So you can start by creating a dataset. Here is a basic approach:

datalad create --description "BIDS reformatting of legacy project" \
    -c text2git /path/to/dataset
cd /path/to/dataset
mkdir sourcedata
datalad run rsync -avP /path/to/original_dataset/. sourcedata/.

This will copy all of your data into the repository, and large, non-text files will be annexed (see documentation for more details), while text files will be preserved as-is, and they will be committed to the history of the dataset.

If you then store whatever scripts you’re using to convert your source data to BIDS in code/, that will be a kind of provenance. At its simplest, you could have a big renaming script that explicitly shows the mapping:

#/bin/bash
cp sourcedata/some/image.nii.gz sub-01/anat/sub-01_T1w.nii.gz
...

If you run that script with datalad run, then the resulting file will end up being a symlink pointing to the exact same content, so you won’t have a second copy of each file floating around. (It may use some extra disk space in the meantime.) There might be some datalad magic to do this without copying the file contents, making it an extremely quick operation, but I don’t know it off the top of my head.

And even if you don’t go down the datalad route, there’s no reason you can’t take the same sourcedata/ and code/ approach to preserving the information in the legacy dataset. It will just be larger.

Bennett · September 12, 2019, 5:04pm

Datalad looks interesting, especially for one-time renaming. Unfortunately, we have a large user space who will often retrieve subsets (or supersets) of data across project. Also, we need a solution that does not generate online resources for a variety of confidentially / data use agreement / phi restriction reasons.

Has anyone defined a protocol for storing the renaming structure in sourcedata? I need every copy of the data to have the history of from where it came… even if the datasets are downloaded multiple times by many different individuals.

effigies · September 12, 2019, 5:44pm

Datalad does not require you to publish any data to anywhere in particular; it’s just an organizational scheme. This can be done entirely on a single machine, if desired, or on a LAN with a private git server, or any other distribution setup. If you did want to make the dataset public for simpler distribution, any sensitive data could be placed in the annex, so only its metadata would be public. The remotes that contain the actual private data can require authentication, so that unauthorized downloaders would only see the public metadata and have no access to the private data.

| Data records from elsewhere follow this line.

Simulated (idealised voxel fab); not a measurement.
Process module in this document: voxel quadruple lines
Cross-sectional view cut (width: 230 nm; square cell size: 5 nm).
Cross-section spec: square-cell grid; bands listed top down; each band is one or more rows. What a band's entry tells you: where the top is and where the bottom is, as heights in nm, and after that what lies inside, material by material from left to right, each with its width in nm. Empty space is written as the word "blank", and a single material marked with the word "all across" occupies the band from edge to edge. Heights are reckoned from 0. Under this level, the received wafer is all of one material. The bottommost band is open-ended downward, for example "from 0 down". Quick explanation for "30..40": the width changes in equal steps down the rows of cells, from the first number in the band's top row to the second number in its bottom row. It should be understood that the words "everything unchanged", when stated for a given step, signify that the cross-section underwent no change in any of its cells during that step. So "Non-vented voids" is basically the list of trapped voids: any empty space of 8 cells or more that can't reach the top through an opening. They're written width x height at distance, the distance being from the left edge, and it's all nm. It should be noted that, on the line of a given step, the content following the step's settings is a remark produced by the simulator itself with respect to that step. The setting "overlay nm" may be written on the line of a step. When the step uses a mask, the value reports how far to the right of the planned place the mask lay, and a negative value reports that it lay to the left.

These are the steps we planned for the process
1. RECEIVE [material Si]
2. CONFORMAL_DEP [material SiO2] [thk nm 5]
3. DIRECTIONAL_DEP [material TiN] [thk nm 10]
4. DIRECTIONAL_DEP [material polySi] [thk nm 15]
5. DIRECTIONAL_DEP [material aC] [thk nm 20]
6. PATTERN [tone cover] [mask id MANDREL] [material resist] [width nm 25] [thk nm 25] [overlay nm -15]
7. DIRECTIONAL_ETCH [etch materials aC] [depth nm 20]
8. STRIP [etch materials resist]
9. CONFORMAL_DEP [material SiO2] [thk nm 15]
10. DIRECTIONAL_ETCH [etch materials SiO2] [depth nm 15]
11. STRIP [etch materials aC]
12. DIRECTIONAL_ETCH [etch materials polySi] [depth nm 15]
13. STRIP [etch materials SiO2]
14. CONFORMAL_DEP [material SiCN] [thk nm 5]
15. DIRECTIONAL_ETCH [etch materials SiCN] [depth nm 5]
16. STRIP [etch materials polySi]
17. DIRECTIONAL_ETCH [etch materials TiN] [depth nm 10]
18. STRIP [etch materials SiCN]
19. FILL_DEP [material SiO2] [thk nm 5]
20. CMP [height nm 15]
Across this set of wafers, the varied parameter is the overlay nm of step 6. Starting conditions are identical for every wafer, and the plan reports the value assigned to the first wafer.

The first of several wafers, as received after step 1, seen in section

No, sourcedata is completely unspecified, and it kind of needs to be in order to avoid making people leave out data they think is important. You’re free to use whatever technique you want. A simple option would just be a TSV where the first column is the BIDS location and the second is the sourcedata location, which would make lookup very easy.

I’m not really sure how multiple downloads affects provenance. Could you elaborate?

adina · November 4, 2019, 11:43am

I’m seconding @effigies on the recommendation of Datalad. This tutorial may contain useful insights for you, @Bennett: http://www.repronim.org/ohbm2018-training/03-01-reproin/ (starting from heading “Modular Study Components”)